> But then the applications need to do that realloc-dance instead, and it has 
> to do it for every time this function is used.
> I figured my take could be a little more convenient and perhaps effective. 
> I'm not married to that way.

Yes, I initially wanted to use the approach that stores the array of "waitids" 
internally, but decided to propose the "client provides the buffer"
approach because it will make things much simpler, and for clients interesting 
in this function, it is not difficult to implement the mechanism
with minimum of reallocations with a full control of how memory is used. 

> I'm not even sure this new proposed function is actually necessary. We have
> curl_multi_poll() already which should be a slicker API for most users I 
> believe.

The curl_multi_poll() is a very good API, but it is not always possible to use 
it in cases when there is already existing "poll" framework, 
which cannot be easily changed internally (i.e. 3rd party code). 
In such cases, ability to extract "poll ids" from curl and pass it to the 
polling framework is probably the only solution.

Also, I was facing cases in my application (which kind of a very large 
framework that may run independent "plugins" using libcurl)
where in some cases it needs to run multiple independent multi-transfers in 
parallel in a single thread.

I was hoping to use the curl_multi_poll() for such case, using the first 
multi-handle as a "driver", and the rest multi-transfers as "extra ids", 
but I couldn't extract "poll ids" from the multi-transfers.
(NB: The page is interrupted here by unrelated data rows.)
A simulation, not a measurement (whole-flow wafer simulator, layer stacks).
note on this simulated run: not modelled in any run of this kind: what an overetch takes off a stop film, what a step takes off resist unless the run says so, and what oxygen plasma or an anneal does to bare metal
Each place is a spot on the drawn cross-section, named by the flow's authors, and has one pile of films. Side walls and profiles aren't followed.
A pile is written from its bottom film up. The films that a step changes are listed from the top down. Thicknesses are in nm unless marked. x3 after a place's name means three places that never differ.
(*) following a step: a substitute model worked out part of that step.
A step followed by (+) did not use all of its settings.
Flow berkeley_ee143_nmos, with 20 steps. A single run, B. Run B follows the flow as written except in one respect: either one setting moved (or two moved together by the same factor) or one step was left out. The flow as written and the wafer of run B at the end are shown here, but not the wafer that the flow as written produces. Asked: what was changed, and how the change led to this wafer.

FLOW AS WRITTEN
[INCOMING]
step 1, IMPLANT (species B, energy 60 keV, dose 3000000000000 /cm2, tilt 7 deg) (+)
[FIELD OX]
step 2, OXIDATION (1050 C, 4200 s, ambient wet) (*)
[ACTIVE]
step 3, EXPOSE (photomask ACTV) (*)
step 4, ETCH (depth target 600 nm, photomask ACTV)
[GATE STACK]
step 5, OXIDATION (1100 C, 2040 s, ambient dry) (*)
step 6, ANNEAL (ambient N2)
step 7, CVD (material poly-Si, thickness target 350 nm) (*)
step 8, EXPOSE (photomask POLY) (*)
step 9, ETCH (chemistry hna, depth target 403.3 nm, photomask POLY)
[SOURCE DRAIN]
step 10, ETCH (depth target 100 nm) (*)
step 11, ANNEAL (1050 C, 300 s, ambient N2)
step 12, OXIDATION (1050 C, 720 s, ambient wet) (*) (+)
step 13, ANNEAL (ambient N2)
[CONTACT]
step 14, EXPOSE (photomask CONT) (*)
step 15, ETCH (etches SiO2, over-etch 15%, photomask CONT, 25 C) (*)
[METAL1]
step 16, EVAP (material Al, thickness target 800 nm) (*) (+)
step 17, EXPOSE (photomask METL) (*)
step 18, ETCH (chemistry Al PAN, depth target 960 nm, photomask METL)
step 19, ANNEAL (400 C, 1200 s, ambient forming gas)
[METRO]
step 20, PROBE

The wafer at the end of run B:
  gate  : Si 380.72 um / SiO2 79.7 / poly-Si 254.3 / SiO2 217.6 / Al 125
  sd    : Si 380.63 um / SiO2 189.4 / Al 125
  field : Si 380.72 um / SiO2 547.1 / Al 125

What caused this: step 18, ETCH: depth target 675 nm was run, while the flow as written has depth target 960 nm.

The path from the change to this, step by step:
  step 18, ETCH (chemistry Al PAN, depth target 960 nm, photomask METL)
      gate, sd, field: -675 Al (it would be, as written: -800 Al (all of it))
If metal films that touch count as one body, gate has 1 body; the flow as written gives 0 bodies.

This was another reason why I came up with the idea of curl_multi_pollfds(), 
which seems like a natural addition to the curl_multi_fdset(),
which provides a similar functionality for external "select" frameworks.

> The CURLMOPT_SOCKETFUNCTION callback solves that already.

The callback approach unfortunately is not easy to use (or not even possible) 
when a code driving multi-transfers is deeply separated from the code setting 
multi-transfers,
which may use the callbacks for their own purposes.

Thanks,
Dmitry Karpov

-----Original Message-----
From: curl-library <curl-library-boun...@lists.haxx.se> On Behalf Of Daniel 
Stenberg via curl-library
Sent: Monday, December 18, 2023 9:10 AM
To: Timothe Litt via curl-library <curl-library@lists.haxx.se>
Cc: Daniel Stenberg <dan...@haxx.se>
Subject: [EXTERNAL] Re: Question/proposal about function returning pollfds from 
multi handle

On Mon, 18 Dec 2023, Timothe Litt via curl-library wrote:

> Is there a thread safety issue with this?  E.g.  one thread calls, 
> buffer changes due to allocating more FDs in second thread, first 
> thread now has cached pointer to freed memory (use after free).

The handle can only be used in a single thread, so this is safe.

> In any case, the traditional way for the user to get the buffer size 
> required is to return the needed size with a non-fatal error code.

That's exactly what Dmitry proposed. But then the applications need to do that 
realloc-dance instead, and it has to do it for every time this function is 
used. I figured my take could be a little more convenient and perhaps 
effective. I'm not married to that way.

I'm not even sure this new proposed function is actually necessary. We have
curl_multi_poll() already which should be a slicker API for most users I 
believe.

> This also raises the question of how the caller knows that it's 
> necessary to get an updated list of active fds.

Yes, which also speaks in favor of curl_multi_poll(). It needs to update the 
list again as soon as a multi function has been used.

> Another approach would be for libcurl to register a callback triggered 
> when an fd is opened/closed, and provide the user with a curl_waitfd & 
> open/close flag.

The CURLMOPT_SOCKETFUNCTION callback solves that already.